Are there any official checksums available? I'm happy to see this, even if it's ...

zb3 · on March 3, 2023

    But ML models generally can execute arbitrary code

Is it the case if we're only talking about weights? I thought the rest is actually "open".

px43 · on March 3, 2023

My understanding is that weights are normally stored as pickled python blobs, which means arbitrary code execution as they are unpickled.

kir-gadjello · on March 3, 2023

A few months ago I made a small library to sanitize pytorch checkpoints, here it is: https://github.com/kir-gadjello/safer_unpickle

The usage boils down to

import safer_unpickle from safer_unpickle

safer_unpickle.patch_torch_load()

This overrides default torch unpickler with a relatively safe one. Hope this helps.

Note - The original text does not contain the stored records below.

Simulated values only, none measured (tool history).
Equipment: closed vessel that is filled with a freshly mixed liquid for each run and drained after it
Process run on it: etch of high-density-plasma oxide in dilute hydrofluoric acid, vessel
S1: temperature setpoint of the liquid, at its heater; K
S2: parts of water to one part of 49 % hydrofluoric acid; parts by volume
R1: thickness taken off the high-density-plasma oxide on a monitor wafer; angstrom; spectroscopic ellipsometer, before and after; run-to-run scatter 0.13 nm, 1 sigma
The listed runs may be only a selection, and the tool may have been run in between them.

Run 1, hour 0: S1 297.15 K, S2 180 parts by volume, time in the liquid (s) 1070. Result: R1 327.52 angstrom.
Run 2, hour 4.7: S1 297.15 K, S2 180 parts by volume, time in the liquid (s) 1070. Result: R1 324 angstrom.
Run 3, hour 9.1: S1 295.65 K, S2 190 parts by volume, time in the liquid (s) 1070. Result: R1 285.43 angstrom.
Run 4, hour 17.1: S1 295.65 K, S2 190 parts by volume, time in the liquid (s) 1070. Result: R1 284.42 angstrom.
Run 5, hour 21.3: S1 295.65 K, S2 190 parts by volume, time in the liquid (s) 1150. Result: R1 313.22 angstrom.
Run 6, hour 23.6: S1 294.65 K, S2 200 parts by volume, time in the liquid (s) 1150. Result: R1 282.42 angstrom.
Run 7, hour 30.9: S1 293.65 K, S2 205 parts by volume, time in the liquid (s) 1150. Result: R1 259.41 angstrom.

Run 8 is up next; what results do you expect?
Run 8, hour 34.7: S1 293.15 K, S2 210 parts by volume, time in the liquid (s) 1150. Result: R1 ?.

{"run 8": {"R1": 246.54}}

eigenvalue · on March 3, 2023

Sounds like this should be the default. Maybe you can submit a PR to the official Torch repo? There is no reason why a static model checkpoint should be potentially dangerous to run.

moffkalast · on March 3, 2023

"They turned the model into a pickle? Funniest shit I've ever seen."

But seriously, why not something more human readable and text-based if it's just weights?

oefrha · on March 3, 2023

Because human-readable text-based formats are really inefficient to both download and load, especially when in the hundreds of GB range. And no human cares to read billions of weights.

Yoric · on March 3, 2023

Agreed. However, there are much better formats than Python pickles for exchanging binary data. As it is, using PyTorch means that you force your users to also use PyTorch, which is a shame, as libtorch (which is what makes PyTorch work) offers a much more portable format (which I suspect might also be more efficient at least in terms of raw size, but I haven't checked).

pas · on March 3, 2023

... why not CBOR or other efficient binary format?

Yoric · on March 3, 2023

If it's PyTorch, it can definitely contain and execute arbitrary code.

One of the reasons I'm not a huge fan of PyTorch.

londons_explore · on March 3, 2023

They could contain arbitrary code... But typically do not. That means that with the right viewer application it will be trivial to know for sure.

It isn't like a multi gigabyte game for example, where knowing if there is any malicious code could easily be a multi-month reverse engineering project to get to the answer of 'probably not, but we don't have time to check every byte with a fine tooth comb'

Yoric · on March 3, 2023

In theory, this could be done, sure.

In practice, who's going to bother checking the language model? All the code that runs Stable Diffusion or other Hugging Face models that I've seen just downloads the model dynamically, then uses it without asking question. That's a pretty low-hanging supply chain attack waiting to happen, I believe.

nodogoto · on March 3, 2023

It shouldn't be much work to verify that the file is just a set of floats.

trentdotexe · on March 3, 2023

I mentioned this above, but Trail of Bits has a tool just for this purpose called Fickling. https://github.com/trailofbits/fickling

zb3 · on March 3, 2023

I only found this picklescan[0] serving this purpose, but it doesn't seem to be a finished project.

[0] - https://github.com/mmaitre314/picklescan

dmix · on March 3, 2023

Curious how long that would take on 200gb.

winddude · on March 3, 2023

Anything that loads pickles from sources your unsure of can contain executable code. There were a few samples a couple month ago showing distribution on huggingface.

Some solutions for checking: https://huggingface.co/docs/hub/security-pickle

or run them in an isolated env.

trentdotexe · on March 3, 2023

You're right! You should probably use Trail of Bits Fickling tool to investigate. https://github.com/trailofbits/fickling

SequoiaHope · on March 3, 2023

Thanks for the tip. I tried this on the 7B parameter model and got an error.

$ fickling --check-safety consolidated.00.pth

  File "/usr/lib/python3.10/pickletools.py", line 359, in read_stringnl
    data = codecs.escape_decode(data)[0].decode("ascii")

UnicodeDecodeError: 'ascii' codec can't decode byte 0x80 in position 63: ordinal not in range(128)

SequoiaHope · on March 3, 2023

I am running it in docker to be safe, which works just fine.

Red_Leaves_Flyy · on March 4, 2023

Docker escapes exist and if this was released by spooks then including sandbox escapes is par. Unlikely for sure but your confidence is naïve.

SequoiaHope · on March 4, 2023

I’m aware that they exist. I figured if someone inserted a hack they wouldn’t bother with docker escapes as they would catch plenty of people who run it without docker. I figured it was a calculated risk.